I’d been in Little Cottonwood Canyon Utah for all of three days in April, which sounds late for ski season only if you’ve never skied in Utah. Fact is, April can be prime time here, well after Spring Break but before the snow goes away for good. This is a canyon from Hellgate to Salt Lake City filled with a half dozen ski areas (including Alta and Snowbird) built atop what was once a warren of mineshafts and whisky traps, and at night in late April, in Snowbird at least, eeriness pervades.
Snow does, too. Sometimes when the spring clouds roll in and hit the Wasatch Mountains soaring straight skyward at the edge of town, avalanches rip down the canyon walls and close the roads, stranding skiers overnight. The local hotels often just let the refugees camp out for a fresh tracks slumber party. My housemate at the time and I had ventured out from NYC to try our luck with the calendar, and weren’t disappointed. Soon after we arrived the sky was puffing white, and while the base areas were slushy, we were soon feasting on powder in Snowbird’s higher bowls, like those accessed off of Cirque Traverse, a double black diamond crescent of steeps that seemed to shelter snow as dry and light as crumbled Styrofoam.

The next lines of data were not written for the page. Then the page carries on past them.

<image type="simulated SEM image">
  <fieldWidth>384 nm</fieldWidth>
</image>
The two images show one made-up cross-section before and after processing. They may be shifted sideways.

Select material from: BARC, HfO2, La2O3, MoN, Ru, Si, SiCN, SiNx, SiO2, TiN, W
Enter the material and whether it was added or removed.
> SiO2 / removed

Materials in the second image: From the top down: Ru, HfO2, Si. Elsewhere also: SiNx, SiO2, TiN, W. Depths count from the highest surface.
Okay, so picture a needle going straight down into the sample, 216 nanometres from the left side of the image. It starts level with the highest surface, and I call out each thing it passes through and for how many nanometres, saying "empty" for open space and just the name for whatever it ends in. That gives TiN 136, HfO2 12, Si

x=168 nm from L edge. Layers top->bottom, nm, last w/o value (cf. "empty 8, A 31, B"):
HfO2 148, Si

But there was definitely something strange going on. For one, our hotel was dead empty and stone silent. We’d been hoping for some aprés-ski tomfoolery, but the bars sat near-empty. Scenes from ‘The Shining’ kept running through my mind. After skiing on day one, as we stood outside the Tram bar, a subterranean watering hole with a widescreen view of the steel wheels that send Snowbird’s tram skyward every day, we listened as a beer-soaked local told us about Big Bertha, a local “entertainer” who’d pleasured many a miner but died unhappily in a slide. Or something. We chuckled. Sure man. Woo, scary. Have another.
Two days later it hadn’t stopped snowing. We’d skied our way around the mountain, having a blast—powder on top, corn at midmountain—and had one more chance to rip fresh tracks in the good stuff before making our flight home to NYC. For some reason I thought of Bertha as we dropped into an upper bowl, carving big GS turns in over-the-knee powder, whooping as we went.
Then I hit a submerged ice block with my left ski, pinwheeled ass-over-teakettle, and glimpsed a streak of color out of the corner of my eye as my now-released ski soared like a javelin. Sideways, I was sure. Had anyone been near me—my roommate was out of range—they’d have been diving for cover. I didn’t see where the ski landed, but I came to rest about 50’ below the icechunk.
“You OK?” Jimmy shouted up from hundreds of feet below. I was, but my ski was AWOL. G-o-n-e. Not a trace. I started bootpacking around using my pole for a probe, and searched for 15 minutes in an ever-widening square. Then I kept searching. And searching. The ski was nowhere. Here it was our last day on the slopes, the powder had arrived, and I was spending it searching for my damn ski. Over an hour passed and I’d searched an area about the size of a basketball court. Jimmy finally hiked up. “Man, you’re going to have to go down on one ski,” he said. These were rental randoneé skis from REI, a nice pair of K2 Mount Bakers, and I winced imagining how I’d tell the guy where I’d left his gear.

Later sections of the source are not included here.